Similarly, the "cycle" concept of the geo-scientists (e.g. the hydrological, carbon/oxygen, nitrogen, or sulphur cycles) can be adopted as "materials cycles" of the industrial system, starting with raw materials from the earth and returning them to nature as wastes (Ayres 1994). Industry converts primary resources into products useful for humans. In the course of these transformations, large amounts of waste are generated. It is important to measure these fluxes and processes. A number of measures of industrial metabolism have been proposed, which also require a sound knowledge of the biophysical basis. They include measurements of dissipative losses, of recycled materials, and also of the economic output per unit of material input, which can be called material productivity. Clearly, more exact measurements based on geophysical and geochemical data are desirable. This is because, collected at a sectoral level, they would allow improved analyses of the entire process of industrial metabolism. The establishment of an information system on industrial metabolism has been proposed (Fischer-Kowalski et al. 1993).

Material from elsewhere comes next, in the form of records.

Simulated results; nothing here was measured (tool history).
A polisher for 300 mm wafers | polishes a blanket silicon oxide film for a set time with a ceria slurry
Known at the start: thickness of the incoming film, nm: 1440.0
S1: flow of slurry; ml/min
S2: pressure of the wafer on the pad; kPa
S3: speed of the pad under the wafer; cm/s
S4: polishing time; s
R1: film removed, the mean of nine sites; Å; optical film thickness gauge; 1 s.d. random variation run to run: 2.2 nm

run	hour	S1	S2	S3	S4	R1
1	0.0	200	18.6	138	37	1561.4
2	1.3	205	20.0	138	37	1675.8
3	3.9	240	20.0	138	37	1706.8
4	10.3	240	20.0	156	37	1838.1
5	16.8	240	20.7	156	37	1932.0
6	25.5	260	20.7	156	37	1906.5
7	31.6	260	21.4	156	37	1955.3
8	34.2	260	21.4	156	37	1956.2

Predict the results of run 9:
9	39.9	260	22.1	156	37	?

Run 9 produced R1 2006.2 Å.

One attempt to introduce a universal measure for ecological disturbances is "materials intensity per unit of service" (Schmidt-Bleak 1992). The underlying idea is that the potential for disturbance is closely related to the mass of materials moved or processed in the whole chain of processes beginning with extraction and ending with disposal or recycling. The difference between the mass of the product itself and the total mass moved indirectly in the chain has been given the evocative term "rucksack." The size of the rucksack of a material product is a rough measure of the potential for disturbance resulting from its production and use.